Kevin Tyrrell is Head of NYSE Research.
What were the key theme(s) for your business in 2021?
The year 2021 set a second-straight record for new listings on the NYSE, adding more than $1 trillion in new market capitalization. The year’s IPOs, direct listings and SPAC business combinations were able to leverage the NYSE DMM model to maximize liquidity and price stability for the opening auction and first minutes of trading. Retail trading also remained a major theme, punctuated by the growing interest in “meme stocks” that began in January. Importantly, retail trading growth impacted the listed options market even more than the underlying cash equities market. Options market volume is roughly double the level of two years ago, and this has important spillover effects for the cash market. This robust capital markets activity and retail participation led to high market volumes, but given elevated levels of fragmentation, high volumes did not necessarily lead to ample liquidity for institutional orders.
What are your expectations for 2022?
There was constant speculation throughout 2021 about potential changes to equity market structure, particularly around retail order handling. The SEC has already issued several rulemaking proposals covering a number of market structure issues, and we expect more to come. At the same time, higher levels of retail activity do not seem to be going away, and we expect market participants to continue working to expand and optimize their opportunities to interact with this order flow. For example, we have been having many conversations with a range of market participants on the NYSE RLP program, which allows anyone trading on our exchange to offer price improvement to marketable flow from retail traders. We believe that this program helps make retail flow accessible to a broader set of investors, while providing improved execution quality for retail traders.
What trends are getting underway that people may not know about but will be important?
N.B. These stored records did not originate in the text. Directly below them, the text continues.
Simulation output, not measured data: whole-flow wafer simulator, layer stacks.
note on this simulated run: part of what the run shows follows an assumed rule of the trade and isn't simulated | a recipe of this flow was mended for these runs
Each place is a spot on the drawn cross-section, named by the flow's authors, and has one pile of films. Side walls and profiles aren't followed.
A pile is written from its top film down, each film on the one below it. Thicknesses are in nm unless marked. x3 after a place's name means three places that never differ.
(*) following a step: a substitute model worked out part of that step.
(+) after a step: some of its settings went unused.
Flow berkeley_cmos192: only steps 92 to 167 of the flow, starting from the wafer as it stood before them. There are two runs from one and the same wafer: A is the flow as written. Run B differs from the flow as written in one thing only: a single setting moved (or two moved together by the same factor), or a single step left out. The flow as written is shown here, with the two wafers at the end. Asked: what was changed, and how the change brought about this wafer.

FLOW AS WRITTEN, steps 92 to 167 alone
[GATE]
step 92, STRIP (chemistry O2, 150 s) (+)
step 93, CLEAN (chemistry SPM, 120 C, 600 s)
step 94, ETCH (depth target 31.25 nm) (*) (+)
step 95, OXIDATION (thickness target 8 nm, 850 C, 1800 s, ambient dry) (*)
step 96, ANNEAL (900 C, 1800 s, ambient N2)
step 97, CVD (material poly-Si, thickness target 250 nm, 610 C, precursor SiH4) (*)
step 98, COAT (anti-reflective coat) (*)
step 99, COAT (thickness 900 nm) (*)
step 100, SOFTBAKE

There appears to be an increasing divergence in market characteristics between the most widely held stocks, such as those in major large-cap indices, and other issues that are not part of major indices. These other stocks are often quite popular with retail traders but less so with institutional traders. The higher share of retail participation in these stocks should mean that trading is more likely to occur at different times during the day. For example, we tend to see these stocks trading more pre-market, post-market, and in the first hour of trading than stocks that are in major indices. These stocks also tend to have higher levels of off-exchange trading, creating additional complexity to find liquidity.